The central question is whether this statute not only prohibits fiduciaries from buying stocks on margin but also from buying and selling *Page 279 
stock options, specifically, "puts" and "calls." The only supreme court decision examining this statute is Shinners v. State exrel. Laacke, 219 Wis. 23, 261 N.W. 880 (1935). At the time of the decision, the last sentence of the statute was not in existence.
In Shinners, Richard T. Laacke was a director (only) of the Milwaukee Commercial Bank. Simultaneous to Laacke's prosecution pursuant to sec. 112.05, Stats., then numbered sec. 348.179, Stats. (1931), the Milwaukee Commercial Bank was in the process of liquidation by the Commissioner of Banking. The complaint alleged that Laacke purchased a large number of stocks from a Milwaukee investment house on margin "to cover future fluctuation" of price. The supreme court, however, determined that a bank director was not one of the persons prohibited under the statute (bank officers and employes) if the director was not also an officer or employe. In addition, the court, at page 26, discussed the statutory phrase "to cover future fluctuation in the price" and noted that there was no evidence that the brokerage house ever made any demand upon Laacke to increase his margin equity to protect the brokerage house against fluctuations in stock values.
A ten percent margin was standard during that period; currently a fifty percent margin is required on stocks. In Shinners, the supreme court implied that Laacke was purchasing stocks on a cash basis, even though the brokerage firm frequently advanced the purchase price to Laacke and charged him interest on such advancements. The court could have found that Laacke had a less than ten percent margin basis or a loose cash purchase basis. It chose the latter. Because Laacke was found not to be an employe or officer or otherwise come within the statute, the cash or margin distinction was academic.
The supreme court in Shinners applied the rule of strict construction to this criminal statute when it stated at pages 27 and 28:
    This prosecution is under a statute highly penal. It is a fundamental rule of criminal law that no case is to be brought within a statute charging an offense unless completely within its words; and no person is to be made subject to the provisions of a criminal statute by implication. Bishop, Statutory Crimes (2d ed.), secs. 194 and 220. This author says, sec. 194:
      "Such statutes are to reach no further in meaning than their words; no person is to be made subject to them by implication, *Page 280 
and all doubts concerning their interpretation are to preponderate in favor of the accused. Only those transactions are covered by them which are within both their spirit and their letter."
      A statutory offense, therefore, has precisely the proportions which the statute gives to it, and can have no other or greater.
(Emphasis supplied.)
In Perkins v. State, 61 Wis.2d 341, 348, 212 N.W.2d 141 (1973), the court stated: "[W]hile criminal statutes are to be strictly construed, that is a rule of construction only, and the construction of a statute only becomes relevant when the meaning of the statute is obscured." Obviously, the meaning of "deposit, payment, or pledge of any . . . money . . . to cover future fluctuation in the price" in sec. 112.05, Stats., is obscured. While it clearly prohibits purchasing stocks on margin, it is not clear as to purchasing and selling options. Options are currently purchased on a cash basis; an investor cannot buy options on margin.

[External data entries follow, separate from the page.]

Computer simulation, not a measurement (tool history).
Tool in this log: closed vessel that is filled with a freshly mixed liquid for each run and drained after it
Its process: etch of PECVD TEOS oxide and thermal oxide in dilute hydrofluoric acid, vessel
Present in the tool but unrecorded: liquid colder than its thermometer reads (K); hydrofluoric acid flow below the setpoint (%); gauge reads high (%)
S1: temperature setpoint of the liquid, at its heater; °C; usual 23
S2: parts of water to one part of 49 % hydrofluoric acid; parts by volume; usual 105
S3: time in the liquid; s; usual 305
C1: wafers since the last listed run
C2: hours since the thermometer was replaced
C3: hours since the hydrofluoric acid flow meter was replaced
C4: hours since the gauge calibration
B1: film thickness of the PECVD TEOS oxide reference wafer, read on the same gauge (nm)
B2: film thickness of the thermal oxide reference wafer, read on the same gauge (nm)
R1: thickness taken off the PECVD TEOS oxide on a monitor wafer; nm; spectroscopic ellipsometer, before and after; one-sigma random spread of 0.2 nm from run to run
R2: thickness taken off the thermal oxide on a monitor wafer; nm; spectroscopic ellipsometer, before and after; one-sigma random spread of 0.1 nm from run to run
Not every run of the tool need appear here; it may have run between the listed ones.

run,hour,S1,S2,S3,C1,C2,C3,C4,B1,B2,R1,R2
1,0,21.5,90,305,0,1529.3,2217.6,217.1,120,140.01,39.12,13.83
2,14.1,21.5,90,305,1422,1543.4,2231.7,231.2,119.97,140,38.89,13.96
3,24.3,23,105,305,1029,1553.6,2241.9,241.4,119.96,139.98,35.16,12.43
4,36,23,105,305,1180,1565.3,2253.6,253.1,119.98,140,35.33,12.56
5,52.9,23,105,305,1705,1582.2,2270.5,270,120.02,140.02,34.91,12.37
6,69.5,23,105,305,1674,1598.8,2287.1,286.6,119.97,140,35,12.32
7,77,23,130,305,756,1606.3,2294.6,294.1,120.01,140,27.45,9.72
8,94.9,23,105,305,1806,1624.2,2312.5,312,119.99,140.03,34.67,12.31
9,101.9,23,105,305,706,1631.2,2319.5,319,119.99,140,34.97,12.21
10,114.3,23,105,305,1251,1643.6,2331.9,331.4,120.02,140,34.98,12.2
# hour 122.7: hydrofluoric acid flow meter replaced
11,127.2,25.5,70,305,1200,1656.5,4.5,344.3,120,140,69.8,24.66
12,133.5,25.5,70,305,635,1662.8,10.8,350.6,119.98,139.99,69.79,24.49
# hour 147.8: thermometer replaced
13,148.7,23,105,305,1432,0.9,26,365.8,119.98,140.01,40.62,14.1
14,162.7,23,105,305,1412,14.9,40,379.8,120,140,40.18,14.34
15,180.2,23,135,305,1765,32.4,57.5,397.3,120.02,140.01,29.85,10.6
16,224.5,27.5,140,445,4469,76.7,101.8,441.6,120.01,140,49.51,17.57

Specifically, sec. 112.05, Stats., makes it a crime for those fiduciaries:
    [W]ho shall buy, sell, deal, or traffic in any goods,  stocks, grains, or other property or article of commercial barter by making or requiring any deposit, payment, or pledge of any margin or of any money or property to cover future fluctuation in the price of  such goods, stocks, grains, or other property so bought, sold, dealt, or trafficked in . . . .
While buying and selling stock options is not buying and selling the underlying stock I am of the opinion that a stock option as a widely recognized marketable set of rights constitutes "other property or [an] article of commercial barter." Stock options, however, cannot be purchased on margin. Therefore, I conclude that the purchase of the usual stock option is not prohibited by sec. 112.05, Stats.
Section 112.05, Stats., does cover the purchase of stock on margin wherein the margin and any call for increased margin by the dealer constitutes cover for future fluctuations in price for the dealer. Similarly, the language "to cover future fluctuation in the price of such goods, stocks, grain, or other property" clearly illustrates that the *Page 281 
prohibited margin or property would have to cover future fluctuations of the goods, stocks, grain or other property originally dealt in, bought or sold.
"Puts" and "calls" undoubtedly do not qualify as "stocks" in the above-quoted statutory language. They do, however, fall within the phrase "other property or article of commercial barter." "Puts" and "calls" are particular types of options created when someone "writes" an option, promising to purchase or sell, respectively, a certain number of shares of stock at a set price on a set date. In writing a "call," the creator or seller may own the underlying stock and the created or written option is therefore termed a "covered" option. The person writing the "call" is required to deposit the shares with a broker. Because this deposit of the shares does not "cover future fluctuation in the price of such . . . property" (the written "call"), nor does it cover future fluctuations in price of underlying stock dealt in, such activity is not prohibited by sec. 112.05, Stats.
The person writing the "call," however, may not own the underlying stock; this situation is termed an "uncovered" or "naked" option. That writer is required to maintain a margin account of at least thirty percent with a broker to insure the ability to acquire the underlying stock if the "call" is exercised on the set date. Because this margin account must be maintained at a minimum of thirty percent by the writer, using cash, warrants or convertible bonds and preferreds, it would constitute the covering of future fluctuations in the price of the underlying stock potentially sold by the writer, and thus would be prohibited by sec. 112.05, Stats. This distinction of falling within the prohibited language follows because the creators or writers of "puts" and "calls" do not control the ability to exercise the written options; only the purchasers of the options can control the transaction. Thus, the writer of the "call" is obligated at the time of writing the uncovered option to potentially sell the underlying stock not owned by such writer. Clearly, this transaction falls directly within the prohibited "selling" of "stocks" by making a payment of "margin."
Creating or writing "puts" (the writer will purchase a certain number of shares at a set price on a set date) similarly falls within the proscribed activity of sec. 112.05, Stats. The writer is also required to establish and maintain a margin account of at least thirty percent with a broker as collateral. But if the writer of the "put" were to put *Page 282 
down cash for the full set price, such activity would not be prohibited. This situation, of course, would be unusual.
Because of the uncertainty and obscurity in the language of sec. 112.05, Stats., the statute must be strictly construed. So construed, it is my opinion that a successful criminal prosecution could not be maintained against a fiduciary who buys or sells (as distinguished from "writes") stock options. As analyzed above, the writing of "covered" calls is not prohibited by sec. 112.05, Stats., as to trust company banks and state chartered banks with trust powers, but the writing of most "puts" and all uncovered "calls" is prohibited.
Whether such activities by fiduciaries violates the prudent man rule was not requested nor considered in this opinion.